Onconetix Inc.

04/26/2024 | Press release | Distributed by Public on 04/26/2024 14:17

Material Agreement - Form 8-K

Item 1.01 Entry into a Material Definitive Agreement.

Veru Forbearance

As previously disclosed, on April 19, 2023, Onconetix, Inc. (the "Company") entered into an asset purchase agreement with Veru Inc., a Wisconsin corporation ("Veru") (the "Veru APA"). Pursuant to the terms of the Veru APA, the Company agreed to provide Veru with initial consideration totaling $20.0 million, consisting of (i) $6.0 million paid upon the closing of the transaction, (ii) an additional $4.0 million in the form of a non-interest bearing note payable due on September 30, 2023, and (iii) an additional $10.0 million in the form of two equal (i.e. each for $5.0 million) non-interest bearing notes payable, each due on April 19, 2024 (the "April Veru Note") and September 30, 2024 (the "September Veru Note"). On September 29, 2023, the Company entered into an amendment (the "Veru Amendment") of the Veru APA. Pursuant to the Veru Amendment, the $4.0 million note payable originally due on September 30, 2023, was deemed paid and fully satisfied upon (1) the payment to Veru of $1 million in immediately available funds on September 29, 2023, and (2) the issuance to Veru by October 3, 2023, of 3,000 shares of Series A Preferred Stock of the Company.

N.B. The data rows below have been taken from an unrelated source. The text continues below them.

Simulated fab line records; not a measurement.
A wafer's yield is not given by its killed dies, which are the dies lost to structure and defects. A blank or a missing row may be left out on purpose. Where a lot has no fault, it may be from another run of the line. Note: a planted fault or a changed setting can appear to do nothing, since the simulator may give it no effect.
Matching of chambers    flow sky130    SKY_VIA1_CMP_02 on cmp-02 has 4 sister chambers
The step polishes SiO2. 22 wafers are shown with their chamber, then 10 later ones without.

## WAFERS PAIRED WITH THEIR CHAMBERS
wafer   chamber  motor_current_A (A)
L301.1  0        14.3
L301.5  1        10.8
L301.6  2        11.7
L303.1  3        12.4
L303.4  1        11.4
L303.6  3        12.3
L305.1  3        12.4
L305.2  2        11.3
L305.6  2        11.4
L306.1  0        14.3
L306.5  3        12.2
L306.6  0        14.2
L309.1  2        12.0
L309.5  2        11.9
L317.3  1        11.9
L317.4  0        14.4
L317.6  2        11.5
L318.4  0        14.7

On April 24, 2024, the Company entered into a Forbearance Agreement with Veru (the "Forbearance Agreement"). Pursuant to the Forbearance Agreement, Veru will forbear from exercising its rights and remedies under the April Veru Note until March 31, 2025 (the "Forbearance Period"). Interest will accrue on any unpaid principal balance of the April Veru Note at a rate of 10% per annum, commencing on April 20, 2024 through the date that the outstanding principal balance under the April Veru Note is paid in full. Any such accrued interest will become immediately due and payable upon the earlier of (i) certain events of default under the April Veru Note or September Veru Note, (ii) a payment default under the September Veru Note and (iii) the final payment of any principal amount payable under the September Veru Note. No interest will accrue under the September Veru Note during the Forbearance Period unless an Event of Default (as defined in the Forbearance Agreement) occurs, in which case interest will accrue from and after the date on which such default occurs.

In consideration for Veru's entrance into the Forbearance Agreement, the Company agreed to pay Veru:

$50,000 of the principal due under the April Veru Note and up to $10,000 of out-of-pocket expenses incurred by Very in connection with the Forbearance Agreement;
15% of (i) the monthly cash receipts of Proteomedix for the licensing or sale of any products or services, (ii) monthly cash receipts of the Company or any of its subsidiaries for the sales of Proclarix anywhere in the world, and (iii) monthly cash receipts of the Company or any of its subsidiaries for milestone payments or royalties from Labcorp; and
10% of the net proceeds from any financing or certain asset sale, transfer or licensing transactions that are consummated prior to March 31, 2025.

The Company also agreed to a general release of claims against Veru and its representatives. arising out of or relating to any act or omission thereof prior to April 24, 2024.

The foregoing description of the Forbearance Agreement does not purport to be complete and is qualified in its entirety by the terms and conditions of the Forbearance Agreement, a copy of which is attached hereto as Exhibit 10.1 and is incorporated herein by reference.

Altos Amendment

As previously disclosed, on January 23, 2024, the Company issued a non-convertible debenture (the "Debenture") in the principal sum of $5.0 million, in connection with a Subscription Agreement, to Altos Ventures, a stockholder of the Company ("Altos"). The Debenture has an interest rate of 4.0% per annum, and the principal and accrued interest was to be payable in full upon the earlier of (i) the closing under the Subscription Agreement and (ii) June 30, 2024. Additionally, the $5.0 million subscription amount under the Subscription Agreement shall be increased by the amount of interest payable under the Debenture. On April 24, 2024, the Debenture was amended to extend the maturity date to the earlier of (i) the closing under the Subscription Agreement and (ii) October 31, 2024 (the "Altos Amendment").

The foregoing description of the Altos Amendment does not purport to be complete and is qualified in its entirety by the terms and conditions of the Altos Amendment, a copy of which is attached hereto as Exhibit 10.2 and is incorporated herein by reference.